A few days ago the Wall Street Journal published a short op-ed piece responding to Governor Doyle's characterization of the results of Tuesday's Supreme Court election as a "a tragedy". To be fair to Doyle, he was actually characterizing the loss to the state of Louis Butler, paying Butler a compliment more than making a comment on the election process. I, on the other hand, would characterize the entire election as "a tragedy" without any reservation.
The Journal goes on to frame the election as a contest between a liberal judicial philosophy and a conservative one and, after listing Justice Butler's myriad assaults on corporate liability protections ends with this stern warning, "A seat on the bench is not a sinecure, and justices who abuse or contort the law must sometimes answer for their actions."
What a load of crap. The merit of the right's all-encompassing "activism" label notwithstanding (it's implied here and used explicitly earlier in the piece) to frame the discourse of this election as having anything but the slightest connection to corporate liability is horribly dishonest. To be sure, protection from civil liability was at the heart of the corporatist push to elect their hired man at any cost but this wasn't something the Gableman campaign or any of its surrogates were eager to share with the public. "Elect me and I'll slam the courthouse door in your face." isn't a rallying cry that really resonates with the rank and file. No, apart from using a liberal enough sprinkling of the "activist" label to make it clear that even he wasn't sure what he meant, Mike Gableman ran his campaign on pure fear.
In tough times, the right has made fear its weapon of choice. Fear of communists, fear of minorities, fear of homosexuals, fear of terrorists, they've all been used to justify and defend some of the worst decisions in this nation's history, everything from draconian civil-rights abuses to our current, disastrous foreign policy.

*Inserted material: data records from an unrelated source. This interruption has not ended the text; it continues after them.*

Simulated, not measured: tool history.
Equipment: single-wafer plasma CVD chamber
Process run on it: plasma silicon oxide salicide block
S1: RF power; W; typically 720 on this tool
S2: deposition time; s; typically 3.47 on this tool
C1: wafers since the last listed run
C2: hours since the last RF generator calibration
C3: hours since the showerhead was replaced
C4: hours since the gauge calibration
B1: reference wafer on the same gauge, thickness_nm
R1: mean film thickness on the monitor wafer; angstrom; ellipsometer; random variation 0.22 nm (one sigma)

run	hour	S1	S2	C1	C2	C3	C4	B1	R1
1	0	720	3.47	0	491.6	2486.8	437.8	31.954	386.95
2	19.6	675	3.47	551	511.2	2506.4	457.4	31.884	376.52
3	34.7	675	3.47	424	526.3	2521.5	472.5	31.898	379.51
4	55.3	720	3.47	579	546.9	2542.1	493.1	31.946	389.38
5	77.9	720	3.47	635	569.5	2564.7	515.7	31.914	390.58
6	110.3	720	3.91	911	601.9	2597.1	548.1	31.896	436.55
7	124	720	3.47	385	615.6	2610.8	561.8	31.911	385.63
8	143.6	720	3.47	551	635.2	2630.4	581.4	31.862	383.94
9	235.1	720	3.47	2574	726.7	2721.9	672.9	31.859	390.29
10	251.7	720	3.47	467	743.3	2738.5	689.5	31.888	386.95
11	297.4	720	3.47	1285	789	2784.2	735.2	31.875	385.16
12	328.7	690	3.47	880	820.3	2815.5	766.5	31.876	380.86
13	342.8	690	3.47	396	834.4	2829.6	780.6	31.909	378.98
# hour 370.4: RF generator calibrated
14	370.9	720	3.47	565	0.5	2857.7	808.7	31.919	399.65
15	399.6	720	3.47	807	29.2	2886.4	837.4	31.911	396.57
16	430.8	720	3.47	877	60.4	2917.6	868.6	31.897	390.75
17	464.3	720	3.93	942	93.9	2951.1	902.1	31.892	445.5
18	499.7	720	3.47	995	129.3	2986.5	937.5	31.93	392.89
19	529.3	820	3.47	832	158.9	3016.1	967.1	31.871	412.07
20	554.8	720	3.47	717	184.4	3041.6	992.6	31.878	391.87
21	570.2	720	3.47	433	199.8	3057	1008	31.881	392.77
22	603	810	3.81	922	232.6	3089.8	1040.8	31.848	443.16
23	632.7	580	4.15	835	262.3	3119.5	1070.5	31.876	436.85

Gableman's choice was fear of criminals. He used it to blind the public to the true role of Supreme Court in Wisconsin's judicial system to say nothing of the role of public defenders. In Gableman's world, there was no presumption of innocence, no right to due process of law and no ethical obligation to ably represent the accused. He wanted you to think that Butler was just trying to let these people out SO THEY COULD KILL YOU!!!
So do I, as the Journal suggests of Doyle, think too little of the Wisconsin electorate? If I thought so, I wouldn't be writing this. These types of scare tactics have played far too large a role in our public discourse lately and they wouldn't work if people took the trouble to think about what's really going on. We live in a state that incarcerates twice as many people as Minnesota (at $30,000 a piece) with no real difference in crime rate to show for it. We live in a state that barred equal marriage rights for gays and lesbians without a shred of credible evidence that fears of some catastrophic societal degradation were remotely founded. We now live in a state where corporate interests from all corners of the globe can sully our airwaves and lie to our faces for months and be rewarded with a bought-and-paid-for partisan hack on the Supreme Court bench, twice!
A century ago Wisconsin cleaned up nonsense like this and I think we can do it again. All it takes is understanding where the true threats lie, not to fear them, but to face them.